For those who haven’t seen the Matterport system, it looks great, it’s an all-in-one unit that produces walk-through tours, much the same way as Google’s Street View does, one image merges to the next to give a walk-through feel to the tour. Not only does the Matterport system capture images, it also produces an infra-red scan of the area being photographed. This scanned information is used to create the one unbeatable selling point of the Matterport system, the ‘dollhouse’ view. This is a CAD model of the area, be it a house, yacht or restaurant that can be viewed from inside or outside and dragged around in 360 degrees. It’s a real showstopper and a truly unique selling point of the Matterport system.
As good as the dollhouse is, however, conventional 360° photography surpasses Matterport in almost every respect.
First off, Matterport is a closed system, the photographer has to have their images and tour processed by Matterport (for a fee), the tours have to be hosted by Matterport (for an ongoing monthly subscription fee), these fees are obviously passed onto the client. A conventional tour can be hosted on a client’s server for no ongoing fee. Being a closed system means the 360° images can’t be edited or displayed anywhere other than on Matterport’s framework – they can now be made into Google Street View tours. The Matterport tour images have to remain ‘as captured’, items on tables can’t be erased, backgrounds outside have to stay, pictures on the walls can’t be replaced everything has to remain as it was photographed, even the Matterport camera, when it is photographed in a mirror, is visible in the final scenes.

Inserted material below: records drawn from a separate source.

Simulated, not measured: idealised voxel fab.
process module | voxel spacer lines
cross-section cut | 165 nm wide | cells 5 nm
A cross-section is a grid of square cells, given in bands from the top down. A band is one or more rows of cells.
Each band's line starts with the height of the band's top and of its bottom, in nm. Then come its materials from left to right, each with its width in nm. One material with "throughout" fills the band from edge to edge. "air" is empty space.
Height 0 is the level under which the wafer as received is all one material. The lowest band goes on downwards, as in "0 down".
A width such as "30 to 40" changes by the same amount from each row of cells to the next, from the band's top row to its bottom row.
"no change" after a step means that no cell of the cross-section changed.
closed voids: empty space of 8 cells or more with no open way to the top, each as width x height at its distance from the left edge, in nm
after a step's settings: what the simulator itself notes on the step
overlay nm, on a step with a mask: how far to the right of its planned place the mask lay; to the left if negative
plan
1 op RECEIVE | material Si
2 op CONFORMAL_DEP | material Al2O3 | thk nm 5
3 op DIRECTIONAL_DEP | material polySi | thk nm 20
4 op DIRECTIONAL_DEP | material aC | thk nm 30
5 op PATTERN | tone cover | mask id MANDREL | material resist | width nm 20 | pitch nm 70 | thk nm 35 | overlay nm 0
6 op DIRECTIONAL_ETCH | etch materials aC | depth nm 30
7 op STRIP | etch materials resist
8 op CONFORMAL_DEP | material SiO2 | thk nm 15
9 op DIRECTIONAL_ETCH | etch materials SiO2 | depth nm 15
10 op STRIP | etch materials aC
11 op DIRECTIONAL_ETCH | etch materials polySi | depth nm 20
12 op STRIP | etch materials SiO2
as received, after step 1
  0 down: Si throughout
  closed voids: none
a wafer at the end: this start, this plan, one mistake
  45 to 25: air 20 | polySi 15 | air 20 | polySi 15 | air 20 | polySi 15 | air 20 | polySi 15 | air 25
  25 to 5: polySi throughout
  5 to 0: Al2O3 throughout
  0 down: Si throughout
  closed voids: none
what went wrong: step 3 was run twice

The biggest downside I see of the Matterport system is its limitation to highlight selling points within the tour. Using custom ‘hotspots’ to show: photographs, play audio or video, animations, illustrations or text makes 360 tours a true multimedia platform and one of the biggest reasons to opt for a 360° tour in the first place. Yet much of this can’t be achieved with a Matterport tour. It’s also not possible to play music, add background sounds or have a voice-over on the Matterport tours.
Reflective surfaces (like high gloss varnish, stainless-steel etc.) cannot be displayed well on the Matterport system – it creates disjointed areas and bad stitches (the way one image is joined to the next). This problem cannot be repaired or corrected in the same way as conventional 360° photography.
Then there are limitations of the images too, they are a low resolution – even the newer pro version of Matterport offers little opportunity to zoom in and see fine detail – view any of my tours at full screen, then compare that to any Matterport tour at full screen. While this doesn’t matter so much for properties, to show off build quality it would be better to see the quality of the material used, the texture of the leather, the detail of the stitching or the grain of the wood.
While Matterport’s images are 360° in a horizontal axis, they are not 360° in a vertical axis, so it’s not possible to see the ceiling or floor immediately above or in front of the viewer, the floor space is the perfect place to include logo’s to reinforce your brand identity, speaking of which and there is no option to remove Matterports branding from a tour.
The system I, and many other photographers, use cannot provide the dollhouse view but a Google Street View tour can offer the walkthrough feel of the Matterport tours with the advantage of being visible on Google’s search results. If the dollhouse is what you want, please see a Matterport ‘partner’ (as the photographer has to grant Matterport “an unrestricted, irrevocable, perpetual, transferable, sublicensable, worldwide, royalty-free license to use, reproduce, display, publicly perform, transmit and distribute any such material you submit, without any payment or accounting to you or others. In addition, you waive any so-called “moral rights” in such material.” which doesn’t feel like a fair partnership).
Conventional 360° tours are labour intensive, as I control every stage. In every respect, apart from the dollhouse view, the high-resolution 360° tours I and many other 360° photographers produce are superior to a Matterport tour. This is why, until the Matterport system allows me to do what I want, to offer the best for my clients, I see no reason to invest in the Matterport system.
I’ve been shooting 360° images for many years and 360° technology is moving at a great pace at the moment, probably faster than it has done before, but while there are systems that are quicker and easier for the operator to use, I still believe that I offer my clients the highest quality 360° imagery in the marine market.